The Cesium Fall Code Sprint, an event of intensive, multi-day, collaborative coding and team building, took place October 12-18. We left our usual home at AGI in Exton and rented a house in Lake Harmony in the Pocono Mountains in Eastern Pennsylvania. We got to experience the feeling of autumn in the mountains with its cool days, colorful leaves, and a lot of deer.

Deer

More Deer

We arrived Tuesday, and after getting settled, we opened with a public discussion of Cesium’s mission statement, which you can take a look at on the forum here.

On Wednesday, Dan and Sean dug into adding preliminary support for WebGL 2 in Cesium, which is ultimately part of the roadmap for WebGL2 and WebGL extensions. Tom worked on a glTF materials extension, and Sean worked on a converter from obj files to glTF, called OBJ2GLTF.

Patrick worked mainly on glTF specs, which you can check out here.

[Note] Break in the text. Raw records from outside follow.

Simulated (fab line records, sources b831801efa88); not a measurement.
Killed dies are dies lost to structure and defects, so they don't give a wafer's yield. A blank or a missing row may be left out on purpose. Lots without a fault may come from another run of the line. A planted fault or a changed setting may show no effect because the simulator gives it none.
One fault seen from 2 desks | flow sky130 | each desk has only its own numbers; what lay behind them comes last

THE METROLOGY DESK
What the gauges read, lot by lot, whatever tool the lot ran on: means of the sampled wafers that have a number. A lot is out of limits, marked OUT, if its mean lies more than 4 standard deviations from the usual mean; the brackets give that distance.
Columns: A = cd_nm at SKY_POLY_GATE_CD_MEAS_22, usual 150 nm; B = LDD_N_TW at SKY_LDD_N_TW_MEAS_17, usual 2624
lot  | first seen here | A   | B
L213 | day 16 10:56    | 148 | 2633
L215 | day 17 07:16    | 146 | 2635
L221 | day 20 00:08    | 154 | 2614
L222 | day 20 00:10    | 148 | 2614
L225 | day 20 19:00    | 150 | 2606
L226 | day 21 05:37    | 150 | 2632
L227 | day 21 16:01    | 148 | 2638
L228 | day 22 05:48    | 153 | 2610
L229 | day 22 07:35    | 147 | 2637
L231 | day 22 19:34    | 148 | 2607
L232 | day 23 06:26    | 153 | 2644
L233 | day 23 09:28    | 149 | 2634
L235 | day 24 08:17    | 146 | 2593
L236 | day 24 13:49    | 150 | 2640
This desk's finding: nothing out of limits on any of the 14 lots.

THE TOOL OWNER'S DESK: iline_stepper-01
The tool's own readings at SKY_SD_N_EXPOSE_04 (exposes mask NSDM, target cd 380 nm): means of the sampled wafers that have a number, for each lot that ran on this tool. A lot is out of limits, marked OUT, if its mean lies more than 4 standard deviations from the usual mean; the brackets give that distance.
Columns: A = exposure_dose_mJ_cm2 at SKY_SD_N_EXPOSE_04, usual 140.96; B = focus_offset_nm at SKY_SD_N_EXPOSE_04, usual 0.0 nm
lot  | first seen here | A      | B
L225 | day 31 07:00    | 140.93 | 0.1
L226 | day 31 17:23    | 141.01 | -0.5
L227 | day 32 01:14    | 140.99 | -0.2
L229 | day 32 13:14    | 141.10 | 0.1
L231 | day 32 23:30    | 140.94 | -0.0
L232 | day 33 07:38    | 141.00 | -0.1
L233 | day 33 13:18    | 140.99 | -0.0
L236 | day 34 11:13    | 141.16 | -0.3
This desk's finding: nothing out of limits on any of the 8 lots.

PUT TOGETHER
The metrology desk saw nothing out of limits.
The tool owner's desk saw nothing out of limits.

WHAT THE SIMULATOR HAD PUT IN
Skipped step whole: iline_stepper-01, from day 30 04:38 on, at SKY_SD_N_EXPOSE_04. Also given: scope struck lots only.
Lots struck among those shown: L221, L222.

Wednesday also featured a good amount of issue triage, where we closed old and already-fixed issues. Over the course of the week, we closed about 55 issues total.

Bugs

We also got a chance to explore some of the local food around Lake Harmony.

Dinner

Thursday’s work included Matt looking at the build process, where he got rid of Java and Ant and instead used Gulp, Hannah’s work on the camera, and the glTF spec finishing touches.

For me personally, this was my first code sprint and the first time working on Cesium proper. I closed about five issues in the Cesium repo throughout the week, and on Friday I worked on adding a demo mode to the NYC 3D Tiles demo.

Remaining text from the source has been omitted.